Skip to main content

Advanced Scheduling: Taints, Affinity, and Spread

The Kubernetes Scheduler is a sophisticated engine that balances resource requests against node capabilities. However, for production workloads, you must guide the scheduler to ensure high availability, data locality, and hardware isolation.


1. NODE MAINTENANCE & EVICTION FLOW

Before modifying scheduling rules, an architect must understand how to safely remove nodes from the cluster.

1.1 Cordon vs. Drain

  • Cordon: Sets spec.unschedulable: true on the Node object. The scheduler will stop placing new pods there, but existing pods are untouched.
  • Drain: Executes a cordon, then uses the Eviction API to gracefully terminate pods.

1.2 The Eviction Process

When you run kubectl drain:

  1. Cordon: Node is marked unschedulable.
  2. Filter: Kubelet identifies pods (ignoring Mirror Pods and DaemonSets).
  3. Evict: Kubelet sends a SIGTERM to containers.
  4. Wait: Kubelet honors the terminationGracePeriodSeconds.
  5. PDB Check: The eviction will fail or hang if it violates a PodDisruptionBudget (PDB).

Production Drain Command:

# --force: Deletes 'naked' pods (not managed by ReplicaSet/Job)
# --ignore-daemonsets: Required because DaemonSets cannot be 'evicted' off a node
# --delete-emptydir-data: Acknowledges local data loss for pods using emptyDir
kubectl drain worker-01 --force --ignore-daemonsets --delete-emptydir-data

2. TAINTS AND TOLERATIONS (Node Repulsion)

Taints allow a node to repel a set of pods. They are the "Lock" on a node; Tolerations are the "Key" on the pod.

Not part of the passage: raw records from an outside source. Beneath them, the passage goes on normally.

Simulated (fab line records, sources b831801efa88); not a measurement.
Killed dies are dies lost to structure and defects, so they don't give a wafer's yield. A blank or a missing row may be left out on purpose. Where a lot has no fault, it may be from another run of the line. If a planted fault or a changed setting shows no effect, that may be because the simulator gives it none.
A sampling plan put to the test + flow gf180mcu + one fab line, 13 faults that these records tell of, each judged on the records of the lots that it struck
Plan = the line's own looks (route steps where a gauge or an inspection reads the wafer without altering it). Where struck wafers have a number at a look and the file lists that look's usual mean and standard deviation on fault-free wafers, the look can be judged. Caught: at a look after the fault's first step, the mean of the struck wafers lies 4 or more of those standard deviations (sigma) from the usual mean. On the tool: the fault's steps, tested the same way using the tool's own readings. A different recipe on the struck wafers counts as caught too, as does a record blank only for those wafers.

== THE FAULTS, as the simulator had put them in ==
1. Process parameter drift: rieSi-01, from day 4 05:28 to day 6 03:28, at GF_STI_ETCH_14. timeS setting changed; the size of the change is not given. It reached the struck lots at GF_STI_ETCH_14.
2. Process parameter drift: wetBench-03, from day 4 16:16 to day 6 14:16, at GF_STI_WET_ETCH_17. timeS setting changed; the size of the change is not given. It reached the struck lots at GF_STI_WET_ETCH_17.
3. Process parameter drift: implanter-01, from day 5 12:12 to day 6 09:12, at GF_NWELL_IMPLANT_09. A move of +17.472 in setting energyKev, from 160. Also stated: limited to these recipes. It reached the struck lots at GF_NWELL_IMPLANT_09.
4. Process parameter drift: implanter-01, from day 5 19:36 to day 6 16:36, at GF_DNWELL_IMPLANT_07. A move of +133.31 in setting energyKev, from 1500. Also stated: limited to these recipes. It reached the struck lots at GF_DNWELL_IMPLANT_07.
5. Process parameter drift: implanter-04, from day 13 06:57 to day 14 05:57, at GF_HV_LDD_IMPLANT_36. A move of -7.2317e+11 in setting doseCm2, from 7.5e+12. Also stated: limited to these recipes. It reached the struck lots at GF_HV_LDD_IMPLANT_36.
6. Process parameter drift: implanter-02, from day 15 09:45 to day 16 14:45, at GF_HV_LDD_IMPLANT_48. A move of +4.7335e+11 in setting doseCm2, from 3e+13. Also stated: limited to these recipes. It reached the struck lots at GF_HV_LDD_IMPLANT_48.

2.1 Taint Effects Internals

  1. NoSchedule: Strong repulsion. New pods cannot schedule unless they have a matching toleration. Existing pods stay.
  2. PreferNoSchedule: Soft repulsion. Scheduler avoids the node but will use it if the cluster is at capacity.
  3. NoExecute: Eviction trigger. If you apply this to a node, any pod currently running without a toleration is immediately deleted.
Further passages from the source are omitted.